The EUR/USD pair trades with a positive bias for the third straight day and holds steady above the 1.1600 mark through the Asian session on Wednesday. Bulls, however, seem hesitant and opt to wait for the outcome of a two-day FOMC policy meeting before positioning for an extension of the recent goodish recovery from the 1.1500 psychological mark, or over a two-month low, touched last week.
The latest optimism over an interim peace deal between the US and Iran keep the safe-haven US Dollar (USD) on the defensive, which, in turn, is seen as a key factor acting as a tailwind for the EUR/USD pair. The shared currency, on the other hand, draws support from the European Central Bank's (ECB) hawkish signal following an interest rate hike for the first time in three years. In fact, the ECB raised its 2026 inflation projections to 3% amid prolonged energy shocks and broadening price pressures across the eurozone.

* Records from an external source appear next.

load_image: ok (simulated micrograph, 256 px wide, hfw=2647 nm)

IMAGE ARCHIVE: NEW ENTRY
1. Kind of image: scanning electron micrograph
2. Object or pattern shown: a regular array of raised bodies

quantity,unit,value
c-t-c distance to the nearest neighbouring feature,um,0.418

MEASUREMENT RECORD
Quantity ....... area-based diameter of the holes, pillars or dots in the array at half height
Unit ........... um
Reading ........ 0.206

Furthermore, traders are still pricing in a roughly 40 basis points in additional hikes for 2026 by the ECB despite the de-escalation of tensions in the Middle East. The US and Iran agreed to a framework peace deal intended to end the war that began earlier in 2026. The initial memorandum of understanding (MOU) establishes a 60-day ceasefire, the reopening of the Strait of Hormuz, and sets the stage for technical negotiations over Iran's nuclear program. However, other details about the agreement remain scarce.
This, along with expectations that the US Federal Reserve (Fed) might still hike interest rates by 25 bps in December, holds back the USD bears from placing aggressive bets and caps the upside for the EUR/USD pair. Hence, market focus will remain glued to the crucial Fed rate decision, the latest economic projections, and the so-called dot plot. Adding to this, the new Fed Chair, Kevin Warsh's comments during the post-meeting presser will be scrutinized for cues about the future policy path.
Euro FAQs
The Euro is the currency for the 20 European Union countries that belong to the Eurozone. It is the second most heavily traded currency in the world behind the US Dollar. In 2022, it accounted for 31% of all foreign exchange transactions, with an average daily turnover of over $2.2 trillion a day. EUR/USD is the most heavily traded currency pair in the world, accounting for an estimated 30% off all transactions, followed by EUR/JPY (4%), EUR/GBP (3%) and EUR/AUD (2%).
The European Central Bank (ECB) in Frankfurt, Germany, is the reserve bank for the Eurozone. The ECB sets interest rates and manages monetary policy. The ECB’s primary mandate is to maintain price stability, which means either controlling inflation or stimulating growth. Its primary tool is the raising or lowering of interest rates. Relatively high interest rates – or the expectation of higher rates – will usually benefit the Euro and vice versa. The ECB Governing Council makes monetary policy decisions at meetings held eight times a year. Decisions are made by heads of the Eurozone national banks and six permanent members, including the President of the ECB, Christine Lagarde.
Eurozone inflation data, measured by the Harmonized Index of Consumer Prices (HICP), is an important econometric for the Euro. If inflation rises more than expected, especially if above the ECB’s 2% target, it obliges the ECB to raise interest rates to bring it back under control. Relatively high interest rates compared to its counterparts will usually benefit the Euro, as it makes the region more attractive as a place for global investors to park their money.
Data releases gauge the health of the economy and can impact on the Euro. Indicators such as GDP, Manufacturing and Services PMIs, employment, and consumer sentiment surveys can all influence the direction of the single currency. A strong economy is good for the Euro. Not only does it attract more foreign investment but it may encourage the ECB to put up interest rates, which will directly strengthen the Euro. Otherwise, if economic data is weak, the Euro is likely to fall. Economic data for the four largest economies in the euro area (Germany, France, Italy and Spain) are especially significant, as they account for 75% of the Eurozone’s economy.
Another significant data release for the Euro is the Trade Balance. This indicator measures the difference between what a country earns from its exports and what it spends on imports over a given period. If a country produces highly sought after exports then its currency will gain in value purely from the extra demand created from foreign buyers seeking to purchase these goods. Therefore, a positive net Trade Balance strengthens a currency and vice versa for a negative balance.